Photograph by Jennifer Zyman.

Although there have been several Korean-inspired concepts to open ITP in the last few years—Gaja in East Atlanta; Hankook Taqueria; and Sobban in Decatur—the new Inman Park restaurant from Richard Tang (Craft Izakaya), CHAR Korean Bar & Grill, will be the first truly intown Korean barbecue concept to open since the now-defunct Mirror of Korea on Ponce.

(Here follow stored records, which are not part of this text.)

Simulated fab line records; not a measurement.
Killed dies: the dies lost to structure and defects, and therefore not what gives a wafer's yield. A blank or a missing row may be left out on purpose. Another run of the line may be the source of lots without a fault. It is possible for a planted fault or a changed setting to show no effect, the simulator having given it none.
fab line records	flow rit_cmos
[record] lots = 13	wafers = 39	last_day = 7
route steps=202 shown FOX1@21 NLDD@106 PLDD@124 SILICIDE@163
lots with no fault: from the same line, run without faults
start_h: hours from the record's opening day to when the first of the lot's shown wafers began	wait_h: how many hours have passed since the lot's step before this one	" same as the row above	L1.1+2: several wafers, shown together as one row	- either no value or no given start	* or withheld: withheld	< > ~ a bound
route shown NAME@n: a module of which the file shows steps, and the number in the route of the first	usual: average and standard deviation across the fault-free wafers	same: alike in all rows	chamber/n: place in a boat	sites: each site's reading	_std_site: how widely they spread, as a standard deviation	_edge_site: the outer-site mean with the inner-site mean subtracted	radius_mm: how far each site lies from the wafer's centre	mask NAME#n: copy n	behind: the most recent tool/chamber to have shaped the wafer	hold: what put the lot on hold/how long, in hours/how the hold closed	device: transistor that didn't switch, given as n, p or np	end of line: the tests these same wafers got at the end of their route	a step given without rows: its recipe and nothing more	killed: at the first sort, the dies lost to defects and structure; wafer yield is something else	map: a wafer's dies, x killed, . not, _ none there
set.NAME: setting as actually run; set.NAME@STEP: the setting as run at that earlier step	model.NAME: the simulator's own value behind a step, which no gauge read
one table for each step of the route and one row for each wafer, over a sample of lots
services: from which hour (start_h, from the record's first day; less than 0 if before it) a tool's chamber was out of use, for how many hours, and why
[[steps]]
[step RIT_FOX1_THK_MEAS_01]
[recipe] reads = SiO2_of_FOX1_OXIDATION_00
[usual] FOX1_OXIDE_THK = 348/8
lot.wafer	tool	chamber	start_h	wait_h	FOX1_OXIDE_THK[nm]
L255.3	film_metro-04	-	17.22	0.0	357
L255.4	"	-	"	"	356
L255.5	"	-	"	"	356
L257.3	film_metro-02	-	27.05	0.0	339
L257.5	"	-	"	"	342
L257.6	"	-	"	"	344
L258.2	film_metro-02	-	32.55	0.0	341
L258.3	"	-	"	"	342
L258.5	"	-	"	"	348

The menu features Korean food classics like scallion pancake, kimchi fried rice, japchae (chewy sweet potato noodles redolent with sesame oil), and crunchy, spicy Korean fried chicken. When it comes to barbecue, the three-ounce portions of 28-day-aged black angus beef come in many marinated and unmarinated cuts such as galbi and tongue. Everything is cooked on gas-powered table top grills with cast iron grates and drop-down exhaust fans. Unlike your standard Buford Highway Korean restaurant, the homemade banchan and rice are served a la carte. CHAR has a full bar with cocktails, beer, wine, and Korean standards like soju.

Tang says CHAR is not a place that takes itself too seriously, and whimsy and humor abound throughout the restaurant. There is a caricature of Kim Jong-un and his mini-me in the bathroom, and a list of “10 CHAR commandments” written on a chalkboard includes pearls such as: “Unicorns and fairy dust are usually 86’d” and “Political correctness is not part of our policy.” A faux dinner combination on the menu called “Jang Song-Taek” includes three pigs, two cows, a sack of fairy dust, two unicorns, four rainbows, and three bugbears for $9999. There’s even astronaut ice cream and fried Twinkies for dessert.